Escape from local minima in the gradient descent method

157 Views Asked by At

I'm using gradient descent $$x_i=x_{i-1}-\gamma\nabla f(x_{i-1})\tag1$$ to minimize a function $f$. Now, I've observed that I got stuck in a local minimum when $x_0$ was chosen in an unlucky way.

Is there any mechanism to detect that we've got stuck in a local minimum and escape it in some way?

I've come up with a simple idea, which actually works, but I guess it is quite inefficient. What I'm doing is replacing $(1)$ by $$x_i=x_{i-1}-\gamma_i\frac{\nabla f(x_{i-1})}{\left\|\nabla f(x_{i-1})\right\|}\tag2,$$ where $\gamma_i=\gamma_{i-1}/2$ and $\gamma_0=1$. Now, after every iteration $i$, I choose randomly a $\tilde\gamma$ in $[0,1)$, compute $$\tilde x_i=x_i-\tilde\gamma\frac{\nabla f(x_i)}{\left\|\nabla f(x_i)\right\|}\tag3$$ and if $f(\tilde x_i)<f(x_i)$, then I set $\gamma_i=\tilde\gamma$ and $x_i=\tilde x_i$.

I'm sure there is a smarter way.

2

There are 2 best solutions below

3
On BEST ANSWER

There are plenty of solutions to this very problem being developed because of the usage of gradient descent methods to optimize neural networks.

Depending on the dimension of your state space $x$ there are smarter or more straight forward ways to do it.

If the dimension of $x$ is low, you can do the brute-force search on the grid surrounding the point you are getting stuck around. How big and dense the grid has to be is dependent on the regularity of the function $f$.

If the dimension is greater than 1 you probably also want to escape the saddle points therefore you should analyse the eigenvalues of a Hessian matrix of $f$ nearby the point you are being stuck.

That being said, if the dimensionality of your problem is low, there are more theoretically sound, higher than order 1 optimization techniques which have some theoretical guarantees on convergence and work better than plain gradient descent.

If the dimensionality of your problem is high, you cannot afford the computation of Hessian due to its quadratic complexity. In this case we want to restrict ourselves to first order optimization techniques. The most popular choices here are SGD, Adam and RAdam. If you are concerned about saddle points you can add noise at each iteration and you can do it smartly as presented in the works of M. Jordan.

As a rule of thumb, if you are looking for good enough solution to your problem and the dimensionality of $x$ is absurdly high, then go and read up on some Deep Learning literature. If you want any theoretical guarantees of your optimization algorithm and the dimensionality of $x$ is still pretty high then read the Physics literature. If you have no margin of error and the dimension of $x$ is low then read the Mathematical literature.
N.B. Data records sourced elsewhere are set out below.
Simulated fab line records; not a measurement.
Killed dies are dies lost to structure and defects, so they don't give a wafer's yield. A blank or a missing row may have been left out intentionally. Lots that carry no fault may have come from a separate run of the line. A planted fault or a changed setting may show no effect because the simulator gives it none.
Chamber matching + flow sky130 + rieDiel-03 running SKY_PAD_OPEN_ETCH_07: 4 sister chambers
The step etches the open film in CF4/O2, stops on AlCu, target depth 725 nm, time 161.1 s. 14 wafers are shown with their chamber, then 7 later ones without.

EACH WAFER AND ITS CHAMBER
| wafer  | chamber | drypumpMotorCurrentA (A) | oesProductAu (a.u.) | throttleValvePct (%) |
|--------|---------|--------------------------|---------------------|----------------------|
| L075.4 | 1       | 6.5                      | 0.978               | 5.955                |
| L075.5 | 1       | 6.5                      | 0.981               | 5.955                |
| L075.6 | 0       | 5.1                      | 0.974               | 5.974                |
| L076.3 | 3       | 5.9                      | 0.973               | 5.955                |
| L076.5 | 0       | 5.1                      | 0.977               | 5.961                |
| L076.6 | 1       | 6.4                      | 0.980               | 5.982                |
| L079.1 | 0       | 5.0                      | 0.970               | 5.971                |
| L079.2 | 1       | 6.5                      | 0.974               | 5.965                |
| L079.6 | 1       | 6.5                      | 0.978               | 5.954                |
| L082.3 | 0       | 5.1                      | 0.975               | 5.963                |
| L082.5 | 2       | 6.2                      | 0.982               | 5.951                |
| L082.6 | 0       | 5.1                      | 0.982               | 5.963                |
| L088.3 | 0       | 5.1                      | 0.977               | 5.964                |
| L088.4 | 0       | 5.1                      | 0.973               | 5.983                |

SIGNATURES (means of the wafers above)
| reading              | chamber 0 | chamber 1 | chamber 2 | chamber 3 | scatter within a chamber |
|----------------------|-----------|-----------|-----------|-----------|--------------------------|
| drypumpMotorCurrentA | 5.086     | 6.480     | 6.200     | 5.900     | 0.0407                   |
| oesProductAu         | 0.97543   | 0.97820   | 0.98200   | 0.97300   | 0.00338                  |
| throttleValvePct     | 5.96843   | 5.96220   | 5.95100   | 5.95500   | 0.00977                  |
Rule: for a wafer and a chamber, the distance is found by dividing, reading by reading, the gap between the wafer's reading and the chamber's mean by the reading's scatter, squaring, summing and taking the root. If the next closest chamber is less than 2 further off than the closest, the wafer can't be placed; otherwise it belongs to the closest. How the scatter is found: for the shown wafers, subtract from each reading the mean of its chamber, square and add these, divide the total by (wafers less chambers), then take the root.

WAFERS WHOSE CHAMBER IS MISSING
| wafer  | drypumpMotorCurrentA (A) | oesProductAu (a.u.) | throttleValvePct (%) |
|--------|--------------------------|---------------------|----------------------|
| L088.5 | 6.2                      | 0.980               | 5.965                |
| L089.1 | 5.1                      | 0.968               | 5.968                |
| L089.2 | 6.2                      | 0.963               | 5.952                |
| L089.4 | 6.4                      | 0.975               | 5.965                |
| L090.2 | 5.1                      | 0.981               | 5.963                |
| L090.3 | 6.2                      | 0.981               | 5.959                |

The topic is vast and I barely scratched the surface here. I hope you can research the best suited solution for your problem yourself now, because stated as is there is no good answer really.

0
On

Although I'm not very qualified in this, I believe I have enough experience with numerical optimization to make the following statement, which you might find helpful.

Is there any mechanism to detect that we've got stuck in a local minimum and escape it in some way?

Firstly, there are conditions such as oscillating $x_{i}$ to determine when you are stuck.

However, more importantly, in the event where you are stuck before "jumping" to the next valley is to make sure that you are currently stuck in a local min valley instead of a global min valley.

Currently, there are no known algorithm that guarantees the current valley is global min.

That being said, if you know the domain of $x_{i}$, as Rodrigo de Azevedo mentioned above, you can sample a grid, within the domain, to seed the initial guesses and see which initial guess converges to the minimum value.

But, I disagree with Rodrigo de Azevede when mentioning the grid being uniform. In fact, you can make the samples to be non-uniform. This is kind of an adaptive particle swarm method.

More efficient/smarter way when getting stuck:

As Jan have mentioned the computation of Hessian, I will give an alternative.

Instead of randomly choose different step size, $\gamma$, it is often better to choose different step direction. I.e. not the steepest decent.

If you have a dictionary of the values of all the previous guesses, you can go back to the most recent uphill and set the direction to be steepest ascend (the opposite) instead and use that as the seed of your next iteration.

This is often better than choosing different step size, especially when the current valley you are stuck in is not the local min.